Saturday, March 7, 2015

How to identify and control the reference day of a data file

In a presentation of some time ago [1], I had highlighted the importance of the control between the reference day and the expected one of a data file received from the host system. Given the importance of the topic, I would further deepen both the meaning of the control and the identification of the reference day of the data.
This argument may seem strange, or too technical, mainly for those who are not very experienced about Data Warehouse, or for those they are to his first experience. I'll try to simplify the concept it as much as possible, because this it is a very useful example to understand the pitfalls inside the ETL process.

To understand the problem, we assume a similar example of practical life. Suppose that you receive every morning, from your bank, via email, the list of the operations of your checking account.
So, you receive daily an excel spreadsheet with the movements of the previous day. The reference day of the operations, is located in the subject of the email, for example: "Operations of the 03/12/2015".
Obviously you do not check your email from the bank every morning: you have created an automatic mechanism that opens the email, and load the daily operations, with the day  indicated in the subject of the email, in the database of your household expenses. Only at the start of the month, you start to do your analysis about the previous month.
The questions  are:
What guarantees do you have, that the email arrive to you every day?
What guarantee do you have that the day, in the subject of the email, definitely makes always reference to the day before?

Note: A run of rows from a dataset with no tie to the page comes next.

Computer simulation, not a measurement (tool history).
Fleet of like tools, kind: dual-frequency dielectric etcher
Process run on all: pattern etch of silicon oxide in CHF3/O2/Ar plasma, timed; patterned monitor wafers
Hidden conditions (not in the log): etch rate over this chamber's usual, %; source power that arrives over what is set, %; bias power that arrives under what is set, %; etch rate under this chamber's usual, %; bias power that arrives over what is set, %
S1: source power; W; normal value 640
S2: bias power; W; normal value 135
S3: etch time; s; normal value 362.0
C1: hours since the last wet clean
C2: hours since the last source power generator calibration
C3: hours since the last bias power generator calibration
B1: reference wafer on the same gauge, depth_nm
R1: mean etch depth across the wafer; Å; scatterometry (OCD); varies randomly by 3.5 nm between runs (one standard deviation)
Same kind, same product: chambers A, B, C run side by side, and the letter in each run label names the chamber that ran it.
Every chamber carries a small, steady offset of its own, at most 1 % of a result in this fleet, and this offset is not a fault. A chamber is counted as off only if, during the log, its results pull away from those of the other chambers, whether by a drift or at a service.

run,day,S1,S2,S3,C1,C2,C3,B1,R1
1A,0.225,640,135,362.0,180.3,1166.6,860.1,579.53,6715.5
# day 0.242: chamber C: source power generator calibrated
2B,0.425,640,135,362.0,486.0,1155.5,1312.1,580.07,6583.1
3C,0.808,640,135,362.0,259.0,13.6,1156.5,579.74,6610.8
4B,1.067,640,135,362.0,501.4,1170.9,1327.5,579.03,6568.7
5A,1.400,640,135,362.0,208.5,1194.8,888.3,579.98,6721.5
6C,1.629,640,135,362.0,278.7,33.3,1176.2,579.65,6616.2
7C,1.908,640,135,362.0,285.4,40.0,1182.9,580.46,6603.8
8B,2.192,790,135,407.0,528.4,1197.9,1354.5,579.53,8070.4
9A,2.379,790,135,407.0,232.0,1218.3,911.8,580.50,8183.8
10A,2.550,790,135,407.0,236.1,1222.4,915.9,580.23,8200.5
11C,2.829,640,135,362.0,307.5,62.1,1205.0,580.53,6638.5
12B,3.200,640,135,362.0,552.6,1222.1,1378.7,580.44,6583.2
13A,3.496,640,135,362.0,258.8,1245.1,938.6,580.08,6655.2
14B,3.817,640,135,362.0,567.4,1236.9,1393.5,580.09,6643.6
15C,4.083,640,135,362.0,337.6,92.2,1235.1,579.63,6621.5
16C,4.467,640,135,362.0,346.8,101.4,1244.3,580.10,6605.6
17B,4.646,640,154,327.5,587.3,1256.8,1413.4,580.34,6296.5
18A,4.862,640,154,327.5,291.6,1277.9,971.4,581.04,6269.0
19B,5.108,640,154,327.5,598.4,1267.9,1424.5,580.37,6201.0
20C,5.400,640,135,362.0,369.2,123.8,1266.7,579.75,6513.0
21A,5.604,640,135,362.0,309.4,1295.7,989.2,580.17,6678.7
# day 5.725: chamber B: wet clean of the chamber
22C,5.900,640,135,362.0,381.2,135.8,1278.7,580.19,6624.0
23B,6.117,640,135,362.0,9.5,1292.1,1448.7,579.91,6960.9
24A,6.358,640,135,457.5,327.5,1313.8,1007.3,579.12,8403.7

The importance of the control
If we are not able to answer the questions above, we have no guarantee about the validity of our analysis.
This is the reason why the control is important. That's why we have to be absolutely sure that the day that we are loading is exactly what we expected. And, before that, we have to verify that what we expected, has arrived. We should not assume that everything spins smoothly, because it is always possible that an anomaly occurs. Both in the source systems that in our systems.
Do not forget, that in the face of a problem, we are always us, understood as the Data Warehouse team, the first interlocutors, the first people to which requires explanation. In practice, in the eyes of end-users, we are the cause of the problem. Those who had to control and they did not it. Here are two examples that may occur. (and in fact they are occurred to me in the past).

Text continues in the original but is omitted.